What is determining the IP addresses that your PC and Pi are getting? That 196.254.x.x address range is a link-local as per RFC3927 one that Windows uses for Automatic Private IP Addressing which Apple calls Bonjour. However, as per the Wikipedia:
In IPv4 they are normally only used to assign IP addresses to network interfaces when no external, stateful mechanism of address configuration exists, such as the Dynamic Host Configuration Protocol (DHCP), or when another primary configuration method has failed. In IPv6, link-local addresses are mandatory and required for the internal functioning of various protocol components.
Given that you are able to reach here to the Stack Exchange site I would presume that you have a router that should be providing IPs, possibly in the 192.168.x.y range where x is often 0 or 1, and y is possibly 1 for the router and then goes upwards for other things connected on your LAN.
This error can be caused by IP address clashes, especially if some devices are set to fixed ones (for instance if they are a server/gateway and you want to fix where they are - like your broadband router) and your only dhcp server (normally, again, your router) has not been told to NOT use that fixed address as one for the DHCP pool. I'd suggest getting into your router's configuration and checking the range of addresses used for dhcp does not include any statically assigned ones configured locally on a device itself. Note that many routers do permit you to "reserve" a specific address for devices which you always want to have a fixed address for (e.g. I have one device used as an IPv6 tunnel gateway and local storage server which it is convenient to always be 192.168.1.2 next to the IPv4 router on 192.168.1.1) which is another way to have a fixed address AND for it to be handled by dhcp rather than by locally setting on the device itself.

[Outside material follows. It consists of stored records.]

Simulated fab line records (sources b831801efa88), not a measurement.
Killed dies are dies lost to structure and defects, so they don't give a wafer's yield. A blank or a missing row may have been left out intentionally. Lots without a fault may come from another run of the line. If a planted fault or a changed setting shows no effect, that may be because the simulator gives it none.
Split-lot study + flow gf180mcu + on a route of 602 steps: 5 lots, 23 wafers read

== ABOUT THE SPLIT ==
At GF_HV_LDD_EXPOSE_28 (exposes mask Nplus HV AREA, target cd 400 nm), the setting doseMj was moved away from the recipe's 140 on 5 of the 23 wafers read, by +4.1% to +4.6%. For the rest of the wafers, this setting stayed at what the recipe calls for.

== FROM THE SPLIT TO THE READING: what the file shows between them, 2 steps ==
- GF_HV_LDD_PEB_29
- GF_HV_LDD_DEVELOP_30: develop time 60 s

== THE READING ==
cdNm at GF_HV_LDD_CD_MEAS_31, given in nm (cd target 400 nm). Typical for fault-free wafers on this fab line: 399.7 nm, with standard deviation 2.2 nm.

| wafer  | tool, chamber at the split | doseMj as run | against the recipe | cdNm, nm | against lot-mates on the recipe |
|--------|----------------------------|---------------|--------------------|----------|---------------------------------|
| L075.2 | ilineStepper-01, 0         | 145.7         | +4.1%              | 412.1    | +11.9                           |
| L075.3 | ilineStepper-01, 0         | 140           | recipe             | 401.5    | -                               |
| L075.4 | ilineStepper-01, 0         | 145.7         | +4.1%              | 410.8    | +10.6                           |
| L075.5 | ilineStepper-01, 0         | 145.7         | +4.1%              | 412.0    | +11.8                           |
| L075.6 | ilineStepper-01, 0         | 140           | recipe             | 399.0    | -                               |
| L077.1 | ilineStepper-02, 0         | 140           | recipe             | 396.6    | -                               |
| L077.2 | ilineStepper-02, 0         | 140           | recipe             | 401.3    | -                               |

Unlike the previous answer - which I don't have the reputation to comment on (yet) - I'd strongly urge you NOT to enable
PermitRootLogin without-password UNLESS you have also sorted out a key to secure such logins. By default Pis running Raspbian do not have a root password set so if there is external access to your LAN the Pi will be very insecure - and once you sort out your IP issues so that it is reachable it will be vulnerable.